Among the most egregious miscreants are the wealthy persons who employ highly compensated professionals to push the boundaries of the law through arcane tax-shelter schemes, blending the illegal with the barely legal in a fashion difficult to disentangle. The globalization of finance makes such behavior more difficult to police, as it may be conducted under the protection of conniving tax-haven governments like those in the Grand Caymans or Vanuatu, behind the shield of bank secrecy laws.
The Tax Justice Network, a new international coalition aiming to reverse harmful trends in global tax policy, estimates that $10 trillion in assets has been stashed in tax havens to escape exposure to the world's tax authorities. No small part of this hoard is thought to have resulted from criminal activity, not to mention ties with international terrorist networks.
At the start of 2001, the Bush administration's take on the offshore problem paralleled its lackadaisical posture toward terrorism. Paul O'Neill, then the treasury secretary, constrained Clinton-era efforts to cooperate with other advanced industrial nations in pursuit of hot offshore money, presumably out of solicitude for the administration's wealthy supporters and allies. Even after September 11, the administration's vigor in this endeavor has been muted. In effect, criminals benefit from financial privacy considerations invoked by the wealthy.
Yet for all the Sturm und Drang over taxes, the United States is blessed with a high degree of voluntary compliance with federal tax law. About 85 percent of all taxes owed are paid on time. But evasion feeds on itself, and in our age of record deficits, inflated defense spending, and burgeoning health-care outlays, we can ill afford to squander such an advantage. Alas, squandering public assets is the current regime's specialty.
An obvious remedy for the understatement of capital income is, wherever possible, to require reporting of income and withholding of taxes on income by banks, corporations, and other sources of dividends, capital gains, and interest. Banks already report interest income to the IRS.

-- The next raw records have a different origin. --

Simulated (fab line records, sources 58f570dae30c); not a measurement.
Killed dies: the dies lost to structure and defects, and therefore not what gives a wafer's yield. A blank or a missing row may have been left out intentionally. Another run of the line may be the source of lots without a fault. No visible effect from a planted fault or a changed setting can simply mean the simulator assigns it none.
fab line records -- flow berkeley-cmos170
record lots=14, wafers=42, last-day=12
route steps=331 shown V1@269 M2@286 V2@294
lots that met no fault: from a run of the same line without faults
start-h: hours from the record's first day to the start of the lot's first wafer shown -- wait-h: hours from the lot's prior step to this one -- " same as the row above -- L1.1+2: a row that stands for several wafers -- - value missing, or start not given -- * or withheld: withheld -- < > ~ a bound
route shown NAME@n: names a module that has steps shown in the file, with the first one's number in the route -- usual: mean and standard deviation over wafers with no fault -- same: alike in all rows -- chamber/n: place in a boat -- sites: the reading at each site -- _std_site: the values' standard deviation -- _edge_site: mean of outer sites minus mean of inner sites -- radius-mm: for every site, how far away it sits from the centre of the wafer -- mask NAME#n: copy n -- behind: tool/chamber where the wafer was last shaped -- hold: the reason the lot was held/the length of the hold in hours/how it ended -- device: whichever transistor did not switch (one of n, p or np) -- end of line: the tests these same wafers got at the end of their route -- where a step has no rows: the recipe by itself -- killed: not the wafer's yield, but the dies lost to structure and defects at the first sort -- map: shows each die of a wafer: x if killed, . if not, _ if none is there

Absent the opportunity to match taxpayers' information to independent sources, the authorities need to scrutinize more returns. That need grows every year with increases in the size of the economy, the number of taxpayers, and the complexity of financial arrangements, corporate organization, financial instruments, and more. But the response of the Republican Congress and the Bush administration has been to deprive the IRS of the resources it needs to keep up with the demands of its job.
Similarly, the threat of being caught by the audit lottery keeps taxpayers honest, but for most, that threat has declined over time. Today, the overall average “face-to-face” audit rate for high-income individuals is a minuscule 0.35 percent (less than four in 1,000), down from 2.9 percent in 1992. For corporations, it is 0.65 percent, down from 2.9 percent as well. This drop is partly offset by so-called correspondence audits, conducted by mail. But even after factoring in these narrow, friendlier audits, the overall rates are still well below those prevailing a dozen years ago.
And why hasn't auditing kept up with the increase in tax returns? There are fewer staff available for enforcement because of deliberate budget cuts. With fewer pairs of eyes, not surprisingly, fewer returns are examined, fewer miscreants are brought to heel, and greater disincentives abound to comply with the law.
The IRS is compelled to process all returns. Checks have to be deposited, and taxpayers have to get their refunds. Thank your Congress for an increasingly complex tax code, which generates its own political demands: The IRS must devote ever-greater resources toward customer service for legions of confused taxpayers. Enforcement is a bottom priority, orphaned by reduced funding -- with one notorious exception: the extraordinary enforcement measures directed at the Earned Income Tax Credit (EITC), which mostly benefits the working poor.
Treatment of the EITC is the egregious exception that proves the rule of abysmal enforcement zeal. Out of a possible tax gap of $350 billion, the maximum estimate on overclaims for the EITC is $9 billion. At the same time, too many poor families -- equally confused by the tax code -- fail to claim the EITC and other benefits to which they are entitled. In this vein, the right-wing furor over errors in EITC claims ought to be some kind of scandal itself. A recent article in Tax Notes, the insider's professional tax periodical, recounted an experiment where the same tax information was provided to six professional tax-preparation offices near Washington, D.C. These experts produced six different results -- one of which accorded with Tax Notes' own reckoning of the correct answer. And here we are, upbraiding the working poor for misfiling their returns!
Tax increases are no fun, but abiding deficit realities will force politicians to search for revenues, sooner or later. In that event, enhancing tax collections without resorting to increases in tax rates should attract interest. We can only hope that an improved political climate will make it safe for elected officials to advocate a little more law and order when it comes to the bad neighborhood of tax compliance.
Max B. Sawicky is an economist at the Economic Policy Institute and the author of the MaxSpeak blog.